Every brand that chooses to enter the world of licensing needs to have its own packaging program. And I’m not talking about a simple rectangle with the property logo and a background pattern placed inside of it that some licensed brand owners call a packaging program. I’m talking about a well-conceived and executed package design system, with dedicated package design assets, templates representing a variety of relevant packaging formats, and clear standardization instructions to support its implementation. This is the only way to ensure that a licensed brand’s packaging will be visually consistent and highly-recognizable in every consumer product category.
Think about how many licensed products are in the market place at any given moment. Then consider the wide range of consumer product categories in which a single licensed brand might occupy shelf space. Now, imagine the visual disarray that would take place at retail if a standardized approach to package design wasn’t employed by each licensed brand. How would any of these brands capture the minds and hearts of consumers? Without a standardized packaging program, many different packaging solutions would appear – all unrelated to the brand and its values, and all unrelated to each other. There would be no brand recognition and sales would certainly suffer.
Fortunately, savvy licensed brand owners know this. They’ve invested in standardized packaging programs for their licensed brands, whether they exist as stand-alone packaging style guides or within the packaging section of the brand’s consumer product style guide. Simply having a packaging program in place, however, may not be enough for the brand to be successful in today’s marketplace. There’s one more critical thing that needs to be considered for a licensed brand to be successful – its approach to standardizing its packaging.

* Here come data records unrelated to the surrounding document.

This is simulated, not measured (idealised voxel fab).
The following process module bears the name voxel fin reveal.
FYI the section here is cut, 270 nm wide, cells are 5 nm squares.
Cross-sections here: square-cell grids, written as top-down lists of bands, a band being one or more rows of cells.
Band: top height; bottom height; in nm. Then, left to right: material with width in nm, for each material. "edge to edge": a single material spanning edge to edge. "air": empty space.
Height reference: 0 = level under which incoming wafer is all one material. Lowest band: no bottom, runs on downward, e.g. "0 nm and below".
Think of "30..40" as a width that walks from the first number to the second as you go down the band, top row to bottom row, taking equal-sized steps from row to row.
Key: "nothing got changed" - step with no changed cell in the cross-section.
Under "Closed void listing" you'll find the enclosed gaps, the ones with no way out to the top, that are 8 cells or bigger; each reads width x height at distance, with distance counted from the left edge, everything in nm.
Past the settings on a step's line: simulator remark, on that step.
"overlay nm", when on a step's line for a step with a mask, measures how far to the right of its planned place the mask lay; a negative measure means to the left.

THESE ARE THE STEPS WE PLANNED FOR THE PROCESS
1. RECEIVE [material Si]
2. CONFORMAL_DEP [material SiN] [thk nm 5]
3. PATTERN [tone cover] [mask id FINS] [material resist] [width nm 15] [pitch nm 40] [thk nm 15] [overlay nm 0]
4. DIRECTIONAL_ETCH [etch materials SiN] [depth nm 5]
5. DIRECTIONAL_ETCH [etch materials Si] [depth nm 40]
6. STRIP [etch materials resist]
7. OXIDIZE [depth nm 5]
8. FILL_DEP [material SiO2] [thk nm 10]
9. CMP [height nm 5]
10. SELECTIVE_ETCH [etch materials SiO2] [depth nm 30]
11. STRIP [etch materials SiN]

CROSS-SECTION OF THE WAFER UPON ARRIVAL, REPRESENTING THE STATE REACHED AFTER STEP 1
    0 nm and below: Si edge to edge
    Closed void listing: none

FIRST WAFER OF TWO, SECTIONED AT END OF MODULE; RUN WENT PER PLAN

Obviously, it’s not effective enough to provide licensees with a single packaging example, then expect them to know how to extend the design to other packaging formats. The overall visual approach should be flexible enough to work across the types of packaging found in the brand’s key categories. And these should be included as templates within the packaging program’s guidelines. Also, the package design assets need to work in a modular manner so that any conceivable packaging configuration can be accommodated.
A balance between rigid and flexible standardization is key
With all of this in place, one of the biggest challenges that brand owners still face is finding that perfect balance between a rigid approach to standardization and one that gives licensees quite a bit of creative freedom. Too rigid an approach to package design standardization doesn’t allow for enough flexibility for brand to properly market its products. Too lenient and approach to package design standardization, and you’re guaranteed a completely disjointed visual presence at retail.
What I find to be most important is for brand owners to support licensees in package design implementation rather than to merely reinforce restrictions. The packaging guidelines should demonstrate that they are valued partners and assure them that their packaging will align with that of every other licensee’s products, regardless of category, leading to greater brand recognition and sell-through. But the guidelines also need to infuse enough flexibility in the interpretation of design implementation to allow unique scenarios inherent to the licensee’s brand to be accommodated.
A good example of this would be the package design Truitful Drinks created for their PJ Masks fruit drinks. Following the global packaging style guide we recently developed for our design refresh of Entertainment One’s PJ Masks packaging program, Truitful Drinks created drink pouch designs for 3 different fruit drink varieties. Although the packaging guidelines do not include examples of the drink pouch packaging format, the packaging templates included in the guide provided enough direction for Truitful Drinks to properly create the front panel design. However, they needed to incorporate a combination of fruit illustrations to convey each variety and establish appetite appeal, which were placed just above the variety name. They also needed to communicate to consumers that each variety contains Vitamins A, C & E with no added sugar and no artificial sweeteners. They utilized 3 stacked custom-configured call-out violators for this messaging. To add further distinction between varieties, they added a subtle color gradient in the upper left corner of the design. Of course, the new PJ Masks packaging program didn’t address these unique scenarios within its standardization guidelines, yet it did provide enough flexibility for Truitful Drinks to properly impart important product information to consumers.
Ensure visual consistency while allowing room for uniqueness
Standardization guidelines demonstrate how the property logo, package design architecture, color palette, fonts, insets, call-out violators, character artwork and background imagery work together, ensuring visual consistency on every packaging format. But, the need for visual consistency doesn’t mean that the packaging program’s standardization guidelines should result in package design that’s sterile or boring. In fact, brand owners should consider the need for some aspect of the package design to become “ownable” to the licensee’s brand when necessary. Perhaps a distinctive package structure is needed for a brand to stand out amongst the competitive offering. Or there may be a need for segmentation within the licensee’s brand’s product line, which would require the use of iconography, fanciful segment names or even color coding. These unique variables should be allowed as long as the overarching look of the licensed brand’s packaging and its standardization is not compromised.
Standardization should always take present and future needs into account, as well as the potential for line extensions, unforeseen package configurations, sizes and substrates, and co-branding scenarios. Although these considerations may not be addressed in the standardization guidelines as visual depictions with formal, written instructions, the brand owners brand assurance team should be available to work with licensees to address their unique marketing objectives. Creativity should be encouraged, while keeping the overall visual integrity of the packaging program in mind. Enhancements, not compromises, should be allowed. There should be a collaborative dialogue that starts with the licensee’s submission and continues with constructive feedback with both the brand owner’s and licensee’s best interests at heart.